Economics expert David Skilling estimated that Scotland's GDP per capita to be 39,337 US dollars (£29,282) in 2017 - slightly lower than that of the UK and below that in 13 other comparator countries.
The slowdown in the oil and gas sector has hit GDP growth in Scotland, the report said, while adding that being in the UK - which has "under-performed the rest of Europe by a significant margin over the past few years" - had also acted as a "drag on performance".
The economic adviser looked at the performance of countries including Ireland, New Zealand, Norway, Sweden, Finland, Hong Kong and Switzerland - where GDP per capita was measured at 80,591 dollars (£60,000), more than double the Scottish figure.
In a new report for the think-tank Reform Scotland, published with the Scottish Policy Foundation, Dr Skilling said: "Scotland's economic performance has lagged that of other small advanced economies."
He added: "There is scope to strengthen Scotland's competitive position using its set of devolved powers through deliberate policy action."
Looking at successful small economies, the report concluded there was "no single specific policy model" followed by all.
However, it stressed the importance of having a "disciplined approach to fiscal policy", along with an "efficient, competitive business environment that allows for firms to expand".
GDP growth in Scotland has averaged 1.4% since 2000, the report said, putting the country "near the bottom of the small advanced economies group".
It stated: "There has been a consistent gap between Scotland's GDP growth rates and that of other small advanced economies.
"This has led to a steady divergence in Scotland's per capita income from that of other small advanced economies."

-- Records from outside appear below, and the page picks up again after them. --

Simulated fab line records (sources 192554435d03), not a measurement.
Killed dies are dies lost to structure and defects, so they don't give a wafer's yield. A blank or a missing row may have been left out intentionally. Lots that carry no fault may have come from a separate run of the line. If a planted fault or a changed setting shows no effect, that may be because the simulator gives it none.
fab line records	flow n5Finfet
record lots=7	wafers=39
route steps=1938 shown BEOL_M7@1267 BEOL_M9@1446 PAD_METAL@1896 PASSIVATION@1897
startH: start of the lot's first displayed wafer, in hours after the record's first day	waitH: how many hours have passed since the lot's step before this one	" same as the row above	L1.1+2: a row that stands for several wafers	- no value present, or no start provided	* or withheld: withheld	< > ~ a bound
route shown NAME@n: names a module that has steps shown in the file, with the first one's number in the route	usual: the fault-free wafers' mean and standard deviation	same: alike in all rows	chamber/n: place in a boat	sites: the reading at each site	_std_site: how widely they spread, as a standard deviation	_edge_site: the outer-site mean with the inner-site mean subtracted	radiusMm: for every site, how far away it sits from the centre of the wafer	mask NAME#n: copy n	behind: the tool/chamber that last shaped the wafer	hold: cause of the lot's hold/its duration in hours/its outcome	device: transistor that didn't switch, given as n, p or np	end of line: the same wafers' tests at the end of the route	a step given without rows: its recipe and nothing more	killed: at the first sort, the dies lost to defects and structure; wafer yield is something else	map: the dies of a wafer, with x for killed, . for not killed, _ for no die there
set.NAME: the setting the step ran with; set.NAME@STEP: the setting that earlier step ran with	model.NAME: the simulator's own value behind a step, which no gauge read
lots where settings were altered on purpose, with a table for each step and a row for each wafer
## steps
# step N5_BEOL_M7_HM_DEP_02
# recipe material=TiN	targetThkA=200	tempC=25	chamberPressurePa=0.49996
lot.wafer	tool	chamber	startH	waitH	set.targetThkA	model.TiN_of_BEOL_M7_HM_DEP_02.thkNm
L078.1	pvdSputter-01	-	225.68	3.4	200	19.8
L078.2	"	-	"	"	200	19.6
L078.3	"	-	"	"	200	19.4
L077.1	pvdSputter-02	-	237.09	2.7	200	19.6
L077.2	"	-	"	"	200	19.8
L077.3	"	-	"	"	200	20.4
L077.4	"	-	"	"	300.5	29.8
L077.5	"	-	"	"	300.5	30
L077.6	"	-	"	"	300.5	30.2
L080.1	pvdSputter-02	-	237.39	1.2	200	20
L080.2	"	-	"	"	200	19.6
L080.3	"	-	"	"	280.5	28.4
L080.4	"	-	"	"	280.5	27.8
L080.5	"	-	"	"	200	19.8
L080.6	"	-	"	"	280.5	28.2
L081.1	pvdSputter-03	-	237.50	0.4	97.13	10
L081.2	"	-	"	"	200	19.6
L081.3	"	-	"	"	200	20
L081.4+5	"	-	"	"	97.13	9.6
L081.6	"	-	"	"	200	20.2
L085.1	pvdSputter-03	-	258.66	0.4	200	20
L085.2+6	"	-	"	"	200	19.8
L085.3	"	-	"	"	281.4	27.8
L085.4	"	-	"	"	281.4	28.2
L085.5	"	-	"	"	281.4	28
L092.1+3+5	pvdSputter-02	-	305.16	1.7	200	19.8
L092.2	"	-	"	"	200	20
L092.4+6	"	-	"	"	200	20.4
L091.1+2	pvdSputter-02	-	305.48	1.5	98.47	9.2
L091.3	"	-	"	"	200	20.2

The report went on: "Part of Scotland's recent GDP growth weakness is due to the slowdown in the oil and gas sector (Norway has also suffered).
"Scotland's relatively deep exposure to the rest of the UK, which has under-performed the rest of Europe by a significant margin over the past few years, is also a drag on performance."
Dr Skilling also argued tax rates must remain in line with other small advanced economies - pointing out that in the comparator countries the top rate for personal tax has been reduced from 47% to 44% since 2000.
In Scotland, the top rate of income tax - paid by those earning £150,000 a year or more - was increased in the 2018-19 budget, making it higher than in the rest of the UK at 46p.
While spending on research and development can help improve competitiveness, the report said Scotland was "in the bottom third of the advanced economies group in terms of total R&D spending, at 1.5% of GDP in 2016".
Reform Scotland director Chris Deerin said: "The report is not about nationalism or unionism - it is about how we in Scotland can create the conditions for greater economic growth in order to raise our standard of living and better fund our public services.
"The lessons from the paper are clear. To achieve economic success, we must ensure our tax rates are competitive, that we have a high-quality business environment and invest in human capital and innovation."
Dr Skilling looked at largely the same small economies studied in the SNP-commissioned Sustainable Growth Commission report, which examined the economic prospects for an independent Scotland.
Former SNP MSP Andrew Wilson, who chaired the commission, said when the report was published recently that it showed "how Scotland can emulate the best-performing economies and societies in the world".
Alison Moore, director of the Scottish Policy Foundation, said the Reform Scotland/David Skilling paper was "one of a number that we are currently funding to add to the debate around Scotland's economy and productivity".
She stated: "This paper is a valuable addition to the debate on our economy and we look forward to continuing to support this debate through our ongoing work."
A Scottish Government spokeswoman said: "Scotland's economy is strong, with output per head among the highest in the UK outside London and the south-east. We are also one of the top destinations for inward investment while Scottish productivity has grown faster than the UK's over the past decade.
"We remain focussed on growing the Scottish economy which is why the 2018-19 Budget delivered an increase of 64% in the economy, jobs and fair work budget as part of our investment of almost £2.4 billion in enterprise and skills, the continuation of the most competitive business rates package in the UK and investments in our National Manufacturing Institute and Scottish National Investment Bank.
"But our prospects for longer-term growth are threatened by Brexit and the prospect of being taken out of a market around eight times bigger than the UK's market alone. That is what poses the most serious risk to jobs, investment, prosperity and living standards."